New Mexico’s film subsidy program, which the Legislature recently increased from a maximum of $50 million to a maximum of $110 million annually, is excessive in relation to New Mexico’s small population and in comparison with other controversial public projects.
About two-thirds of the states have film subsidy programs, 25 of which have dollar caps. Most small states, including New Mexico’s neighbors, have very small programs. According to a January 2018 survey by the National Conference of State Legislatures (NCSL), the following are our neighbors’ annual caps: Colorado $1.25 million, Oklahoma $4 million, Nevada $10 million. Texas and Utah annually appropriate varying amounts. Texas appropriated $22 million and Utah $8.3 million in fiscal 2018. Arizona and Kansas have no subsidy programs.

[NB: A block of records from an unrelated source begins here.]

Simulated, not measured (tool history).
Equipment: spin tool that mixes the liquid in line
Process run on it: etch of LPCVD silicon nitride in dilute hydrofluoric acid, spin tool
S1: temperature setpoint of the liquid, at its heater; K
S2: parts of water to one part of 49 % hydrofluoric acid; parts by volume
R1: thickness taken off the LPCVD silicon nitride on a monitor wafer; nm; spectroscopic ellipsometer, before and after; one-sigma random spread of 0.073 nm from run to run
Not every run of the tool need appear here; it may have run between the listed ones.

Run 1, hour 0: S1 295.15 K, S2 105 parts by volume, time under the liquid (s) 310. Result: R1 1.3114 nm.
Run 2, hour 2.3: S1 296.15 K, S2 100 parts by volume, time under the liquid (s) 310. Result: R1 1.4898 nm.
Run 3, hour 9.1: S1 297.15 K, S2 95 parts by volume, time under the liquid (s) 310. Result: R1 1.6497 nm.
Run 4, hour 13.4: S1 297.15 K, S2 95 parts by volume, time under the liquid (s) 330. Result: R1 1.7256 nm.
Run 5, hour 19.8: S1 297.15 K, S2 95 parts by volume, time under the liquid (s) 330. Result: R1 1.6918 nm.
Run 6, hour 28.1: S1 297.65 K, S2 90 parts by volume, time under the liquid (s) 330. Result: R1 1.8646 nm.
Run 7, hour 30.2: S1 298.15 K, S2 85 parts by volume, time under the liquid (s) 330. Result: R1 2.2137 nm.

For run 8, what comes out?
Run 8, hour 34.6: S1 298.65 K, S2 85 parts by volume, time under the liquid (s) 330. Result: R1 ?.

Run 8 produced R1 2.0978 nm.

Only three states have caps higher than New Mexico’s $110 million. California and New York’s caps are three and four times as high as New Mexico’s, but their populations are respectively 19 and nine times New Mexico’s. Louisiana’s cap is about 35% higher than New Mexico’s and its population is more than twice New Mexico’s.
With one exception, the states without program caps have been paying amounts which, proportional to their population, are less than New Mexico’s new cap. The exception is Georgia, five times the size of New Mexico, with subsidy payments reaching $800 million annually.